How One TFA Alum Brings Safety and Perspective to the Classroom

As we prepare to head back to school, Brenda Hatley (New Jersey '05) discusses her corps member experience.

July 12, 2023

Growing up in a hardscrabble section of south Phoenix, TFA alum Brenda Hatley always regarded school as her safe space, a place where she could go for stability and comfort when life at home and on the streets felt rocky.

So she was dismayed when she started her commitment as a Teach For America corps member in Camden, New Jersey in 2005 and found that the elementary school where she was assigned was chaotic and unstable. The principal was being investigated for embezzlement and TV cameras surrounded the school and chased teachers from the parking lot to the door. Staff turnover was chronically high. 

“At first I was thinking ‘what have I gotten myself into?’” she said. “Why do these kids and families have to deal with this? But I quickly realized this was just a normal school year for them."

Those early experiences cemented in Brenda a determination to make sure her classroom was always an island of peace and stability, regardless of what was happening elsewhere.

“I just wanted my room to be a sanctuary for these six-year-olds.”

Brenda Hatley

New Jersey Corps Member 2005

Brenda attended the University of Southern California, so the East Coast was new to her. When she arrived, Camden was the murder capital of the U.S. Still, she and some TFA colleagues decided that if they were teaching in Camden, they should be living in Camden.

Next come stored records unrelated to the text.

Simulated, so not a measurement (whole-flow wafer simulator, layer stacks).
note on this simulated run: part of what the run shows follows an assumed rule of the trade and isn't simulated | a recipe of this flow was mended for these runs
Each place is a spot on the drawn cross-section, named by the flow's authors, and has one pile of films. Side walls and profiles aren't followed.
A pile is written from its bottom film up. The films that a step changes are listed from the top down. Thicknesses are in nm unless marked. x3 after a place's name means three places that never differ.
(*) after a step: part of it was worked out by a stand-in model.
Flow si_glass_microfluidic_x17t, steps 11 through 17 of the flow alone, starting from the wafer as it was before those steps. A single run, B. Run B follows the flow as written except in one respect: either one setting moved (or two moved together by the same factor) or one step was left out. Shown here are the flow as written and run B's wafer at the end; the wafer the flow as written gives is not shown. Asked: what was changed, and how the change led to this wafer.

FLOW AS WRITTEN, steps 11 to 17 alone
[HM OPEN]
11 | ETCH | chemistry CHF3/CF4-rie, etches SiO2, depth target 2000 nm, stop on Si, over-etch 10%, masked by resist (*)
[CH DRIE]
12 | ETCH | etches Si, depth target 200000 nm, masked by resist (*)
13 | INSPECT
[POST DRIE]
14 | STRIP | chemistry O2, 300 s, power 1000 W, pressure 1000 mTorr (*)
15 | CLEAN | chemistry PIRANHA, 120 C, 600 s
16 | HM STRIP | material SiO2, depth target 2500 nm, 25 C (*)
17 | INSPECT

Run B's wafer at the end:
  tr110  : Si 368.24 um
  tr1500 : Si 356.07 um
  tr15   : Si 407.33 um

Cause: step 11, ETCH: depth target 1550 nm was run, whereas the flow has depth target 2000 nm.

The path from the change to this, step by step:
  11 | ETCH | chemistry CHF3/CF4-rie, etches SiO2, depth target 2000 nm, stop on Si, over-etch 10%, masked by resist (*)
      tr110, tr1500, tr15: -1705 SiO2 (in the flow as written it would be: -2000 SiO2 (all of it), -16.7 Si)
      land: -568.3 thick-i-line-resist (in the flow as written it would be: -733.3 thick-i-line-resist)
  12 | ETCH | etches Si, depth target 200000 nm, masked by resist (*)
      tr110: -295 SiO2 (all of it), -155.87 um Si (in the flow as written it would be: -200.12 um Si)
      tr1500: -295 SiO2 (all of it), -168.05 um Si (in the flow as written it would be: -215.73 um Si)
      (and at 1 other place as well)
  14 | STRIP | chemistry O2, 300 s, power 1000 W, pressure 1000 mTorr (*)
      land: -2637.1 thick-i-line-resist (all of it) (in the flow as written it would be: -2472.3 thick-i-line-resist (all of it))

Though challenging in some ways, Brenda found the experience exhilarating. She felt immersed in a new culture. As a Mexican-American who had grown up surrounded by people of similar backgrounds, she was surprised to find that the Hispanic families and students in Camden were almost all Puerto Ricans and Dominicans. The culture was very different from Mexican culture. The Spanish they spoke was almost like another language.

There was also a significant number of Muslim students in her school, and that was also a new experience for Brenda. “Being invited to someone’s house for Eid for the first time, I had never even heard the word,” she said. “How embarrassing that I was a college graduate and didn’t know what Eid was.”

When Brenda joined TFA, it wasn’t because she had harbored lifelong ambitions to be an educator. She was mired in student debt, and needed a job that would help ease the transition from college to working life. “TFA offered a wonderful package of moving you somewhere, providing housing, providing training, and guaranteeing a job,” she said.

It didn't take long, however, for teaching to enter her bloodstream.

“I absolutely fell in love with it. I just kept challenging myself each year and feeling like okay, I'm going to stop teaching when it stops being exciting. So here I am starting my 19th year. And it has never been dull.”

Brenda Hatley

New Jersey Corps Member 2005

Brenda stayed at her school in Camden for one year after her two-year TFA commitment ended. But she missed the West Coast, and longed to be closer to home. Through TFA connections she landed a teaching job at Camino Nuevo Charter Academy in Los Angeles, where she had attended college.

Like her Camden school, Camino Nuevo was populated almost exclusively by low-income students of color. Most of them were Central American immigrants. After three years there, Brenda married and moved to Seattle with her husband.

While waiting for her California teaching license to transfer to Washington, Brenda took a job at a high-end private school where most of the students came from wealthy families. It was a “mind-blowing” adjustment for her.

Brenda has three children of her own now, and the two oldest attend Lafayette Elementary, their neighborhood school, where she started teaching this year. The fact that it is not in a low-income area of Seattle has been a bit of struggle for Brenda to reconcile.

“I want my children to experience all that I saw growing up and what other kids around the country have to deal with. It's hard to do that because we're in such a bubble. You have to be conscious of teaching your kids at home what they're not going to see when they walk into a classroom full of white kids.”

Brenda Hatley

New Jersey Corps Member 2005

She copes with this by bearing in mind a lesson she learned in a professional development session years ago about windows and mirrors. “No matter where I teach now, I know that it's up to me to be a window into a different world, and a perspective my students aren’t getting anywhere else,” she said.